Kendal Oral History Group aims to compile a picture of earlier times through the recorded memories of the area’s older residents. Joyce Woodhouse was born in 1923 and interviewed in 2011:
WE LIVED at Oxenholme.
Christmas Day, we used to go to church in the morning. After we’d opened our presents and had our Christmas dinner, we used to walk to Heversham. It was a very small cottage but all the families went. My father was one of five and they all had children. So we all went to Aunt Patty’s at Sedgwick. Uncle Jim had a crystal set and, at six o’clock, when the news was on, nobody had to speak. Then Father Christmas came - usually one of the parents - and the year my father was Father Christmas I was crying my eyes out because daddy was missing Santa Claus.
After Aunt Patty died, we all went to Auntie May’s, who lived on the top of the hill at Leasgill, for Christmas. We walked all the way there, but we walked a different way every year. My father decided we’d go this way one year and that way another year. We used to hate it. We had our party frocks and didn’t want to get them wet. We walked on the roads, they were very quiet in those days. We’d sometimes go round by Hincaster, sometimes go through Levens Park, but it was mainly narrow country lanes. Then one year we said 'we’ll go by bus', 'cause they ran buses on Sunday then.
We walked all the way to the top of Hawes Lane only to see the bus go across the top of the road before we got there, so we had to walk all the way there yet again. Then we had an uncle who had a car and he used to take us to and from Auntie May’s.

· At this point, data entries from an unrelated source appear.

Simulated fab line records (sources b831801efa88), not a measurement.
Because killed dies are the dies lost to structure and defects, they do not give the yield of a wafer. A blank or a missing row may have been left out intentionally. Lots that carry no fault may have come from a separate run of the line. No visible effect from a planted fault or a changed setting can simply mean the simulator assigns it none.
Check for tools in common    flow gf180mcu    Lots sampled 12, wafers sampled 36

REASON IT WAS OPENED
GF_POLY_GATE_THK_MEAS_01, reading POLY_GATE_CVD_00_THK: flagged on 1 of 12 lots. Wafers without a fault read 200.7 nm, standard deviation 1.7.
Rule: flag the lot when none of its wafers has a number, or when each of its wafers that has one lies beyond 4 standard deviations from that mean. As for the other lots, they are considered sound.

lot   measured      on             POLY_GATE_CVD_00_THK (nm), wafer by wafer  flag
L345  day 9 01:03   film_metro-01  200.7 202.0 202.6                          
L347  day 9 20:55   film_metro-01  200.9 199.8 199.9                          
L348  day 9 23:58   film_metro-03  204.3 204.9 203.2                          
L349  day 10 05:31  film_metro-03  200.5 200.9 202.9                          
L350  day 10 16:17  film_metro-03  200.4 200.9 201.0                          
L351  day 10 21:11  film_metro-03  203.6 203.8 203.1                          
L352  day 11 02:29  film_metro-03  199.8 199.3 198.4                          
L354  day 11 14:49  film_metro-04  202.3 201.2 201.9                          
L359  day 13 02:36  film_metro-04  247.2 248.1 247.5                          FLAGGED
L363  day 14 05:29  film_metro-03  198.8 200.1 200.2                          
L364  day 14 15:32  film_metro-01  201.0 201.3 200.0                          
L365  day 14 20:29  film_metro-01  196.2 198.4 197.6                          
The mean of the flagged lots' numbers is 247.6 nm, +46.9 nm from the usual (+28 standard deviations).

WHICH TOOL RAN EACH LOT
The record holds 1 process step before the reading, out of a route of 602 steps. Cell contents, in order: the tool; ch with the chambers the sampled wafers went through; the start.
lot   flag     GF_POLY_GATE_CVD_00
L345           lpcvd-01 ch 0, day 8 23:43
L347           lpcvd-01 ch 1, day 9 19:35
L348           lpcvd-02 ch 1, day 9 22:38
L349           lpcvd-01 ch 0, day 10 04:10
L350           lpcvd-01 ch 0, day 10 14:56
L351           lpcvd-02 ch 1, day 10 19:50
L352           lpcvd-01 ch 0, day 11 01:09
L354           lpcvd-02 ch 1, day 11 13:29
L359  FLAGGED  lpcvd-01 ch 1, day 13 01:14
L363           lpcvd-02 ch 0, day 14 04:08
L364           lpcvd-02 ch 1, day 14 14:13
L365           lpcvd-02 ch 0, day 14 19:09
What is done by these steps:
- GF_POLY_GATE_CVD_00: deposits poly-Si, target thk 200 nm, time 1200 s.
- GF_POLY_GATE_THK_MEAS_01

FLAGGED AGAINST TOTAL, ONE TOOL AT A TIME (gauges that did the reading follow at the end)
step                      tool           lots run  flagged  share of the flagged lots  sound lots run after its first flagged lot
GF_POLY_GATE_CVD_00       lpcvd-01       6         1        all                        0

She had a long table spread with beautiful food, everything you could imagine to eat, and lovely crackers. She always had very good crackers with nice things on the outside of them. Than we all went into the other room, so we played charades and things like that and the adults sometimes played whist.
We also had a little party at school with Mrs Fothergill, one of the governors. She always gave us a bag with an orange, a new sixpence and something else which we took home with us.